We also backup all of the bup archives (and the database nodes) to a single large bup archive, which we regularly backup offsite on encrypted USB drives. Right now, with nearly 50,000 projects, the total size of this large bup archive is under 250GB (!), and we can use it efficiently recover any particular version of any file in any project. The size is relatively small due to the excellent deduplication and compression that bup provides.

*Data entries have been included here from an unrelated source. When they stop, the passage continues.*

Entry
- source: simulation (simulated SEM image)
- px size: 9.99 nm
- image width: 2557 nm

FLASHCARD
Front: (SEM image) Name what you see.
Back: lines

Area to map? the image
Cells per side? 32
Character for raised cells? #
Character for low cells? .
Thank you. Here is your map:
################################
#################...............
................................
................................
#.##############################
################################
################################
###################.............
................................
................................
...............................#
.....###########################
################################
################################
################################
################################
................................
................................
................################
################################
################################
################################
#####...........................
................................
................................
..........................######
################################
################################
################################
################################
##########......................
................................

In addition to the bup snapshots, we also create periodic snapshots of the two ZFS filesystems mentioned above... just in case. Old snapshots are regularly deleted. These are accessible to users if they search around enough with the command line, but are not consistent between different hosts of the project, hence using them is not encouraged. This ensures that even if the whole replication/bup system were to somehow mess up a project, I can still recover everything exactly as it was before the problem happened; so far there haven't been any reports of problems.

Capacity

Right now there are about 6000 unique weekly users of SageMathCloud and often about 300-400 simultaneous users, and there are nearly 50,000 distinct projects. Our machines are at about 20% disk space capacity, and most of them can easily be expanded by a factor of 10 (from 1TB to 12TB). Similarly, disk space for our Google compute engine nodes is $0.04 GB / month. So space-wise we could scale up by a factor of 100 without too much trouble. The CPU load is at about 10% as I write this, during a busy afternoon with 363 clients connected very actively modifying 89 projects. The architecture that we have built could scale up to a million users, if only they would come our way...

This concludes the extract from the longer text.